Scala!!! (BFI DVD, BluRay BFIB1503) BFI Player, Subscription iTunes and Amazon Prime
From the BFI comes a hugely enjoyable documentary about the fondly remembered Scala Cinema, from its beginnings as a rep/agit-prop setup in Fitzrovia to its move into a former music hall turned rock gig in King’s Cross, where it fully realised its potential as an all-genre encompassing film and TV venue.
Basically, a memory box from the former staff members, a legion of latterly well-known regulars and an original score by Barry Adamson, it’s sure to delight old habitues and those too young to have bought a membership card for the even then paltry thirty pence, sat back in the well-worn flip-up seats and lapped up the double bill they just paid less for, than what a West End theatre would charge for just one film.
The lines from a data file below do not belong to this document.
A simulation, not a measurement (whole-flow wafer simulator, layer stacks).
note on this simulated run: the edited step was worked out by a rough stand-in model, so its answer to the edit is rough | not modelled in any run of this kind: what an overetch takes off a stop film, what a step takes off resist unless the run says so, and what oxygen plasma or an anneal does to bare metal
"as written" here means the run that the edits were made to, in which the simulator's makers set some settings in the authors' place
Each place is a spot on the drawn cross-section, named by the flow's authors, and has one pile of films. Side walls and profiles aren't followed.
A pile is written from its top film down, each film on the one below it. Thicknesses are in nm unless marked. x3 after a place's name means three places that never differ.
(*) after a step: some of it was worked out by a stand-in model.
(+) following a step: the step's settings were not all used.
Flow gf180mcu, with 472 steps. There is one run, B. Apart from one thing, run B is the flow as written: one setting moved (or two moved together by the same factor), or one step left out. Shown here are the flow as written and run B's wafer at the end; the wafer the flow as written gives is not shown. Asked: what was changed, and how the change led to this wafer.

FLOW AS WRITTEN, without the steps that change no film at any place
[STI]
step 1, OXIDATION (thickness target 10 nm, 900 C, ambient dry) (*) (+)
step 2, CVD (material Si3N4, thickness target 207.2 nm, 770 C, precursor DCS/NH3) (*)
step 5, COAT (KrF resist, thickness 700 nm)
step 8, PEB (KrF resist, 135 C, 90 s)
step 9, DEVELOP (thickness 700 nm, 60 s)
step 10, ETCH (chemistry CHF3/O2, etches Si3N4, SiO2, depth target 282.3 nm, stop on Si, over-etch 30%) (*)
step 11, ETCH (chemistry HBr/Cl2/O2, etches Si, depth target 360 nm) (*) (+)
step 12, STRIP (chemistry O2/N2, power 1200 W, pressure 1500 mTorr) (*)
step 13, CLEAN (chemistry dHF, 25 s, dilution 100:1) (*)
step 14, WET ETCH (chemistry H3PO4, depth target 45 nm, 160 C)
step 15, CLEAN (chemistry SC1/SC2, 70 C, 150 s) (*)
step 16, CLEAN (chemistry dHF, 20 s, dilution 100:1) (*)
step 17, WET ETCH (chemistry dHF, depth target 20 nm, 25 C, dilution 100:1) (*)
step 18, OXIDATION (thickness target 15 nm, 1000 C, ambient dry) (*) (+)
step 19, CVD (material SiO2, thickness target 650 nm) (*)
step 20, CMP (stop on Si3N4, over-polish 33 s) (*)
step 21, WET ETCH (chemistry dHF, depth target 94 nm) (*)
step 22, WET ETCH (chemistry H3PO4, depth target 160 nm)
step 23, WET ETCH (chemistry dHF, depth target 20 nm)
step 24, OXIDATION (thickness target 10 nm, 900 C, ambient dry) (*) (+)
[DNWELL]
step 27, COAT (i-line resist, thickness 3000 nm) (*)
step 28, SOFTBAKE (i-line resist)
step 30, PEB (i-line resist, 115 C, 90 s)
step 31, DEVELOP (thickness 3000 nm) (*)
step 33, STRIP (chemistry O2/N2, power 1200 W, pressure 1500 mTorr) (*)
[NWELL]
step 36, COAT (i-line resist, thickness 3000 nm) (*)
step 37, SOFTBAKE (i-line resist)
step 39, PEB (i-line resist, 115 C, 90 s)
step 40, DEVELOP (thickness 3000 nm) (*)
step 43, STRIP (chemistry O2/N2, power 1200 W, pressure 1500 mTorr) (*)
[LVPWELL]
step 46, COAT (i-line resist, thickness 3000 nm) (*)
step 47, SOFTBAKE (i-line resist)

I can’t make an honest claim to having been a member of the Fitzrovia club, but I gravitated to the King’s Cross theatre as soon as I arrived in London, May 1981, guided by one of my new workmates, who kindly gave me the Scala’s famous twice-folded monthly calendar. The riotous psychedelic artwork that covered the calendars made them seem more like a programme from a West Coast hippie theatre happening than a cinematic bill of fare in early 80’s London.
Those days of nasty, vindictive government, endless labour disputes and strikes, rampant homophobia and racial tension are queasily recalled by the speakers, when the Scala was an oasis of culture in those vicious times. Figures like Mark Moore (S’Express) comedian Adam Buxton and film maker John Waters share their memories of their first visits to the King’s Cross primatarium, with resident prowling cat, the hissing of beer cans being opened and rattling tube trains down below. Among those with many stories to tell is writer and horror enthusiast Kim Newman, whose interview is expanded upon in the extras, all of them well worth the seeing.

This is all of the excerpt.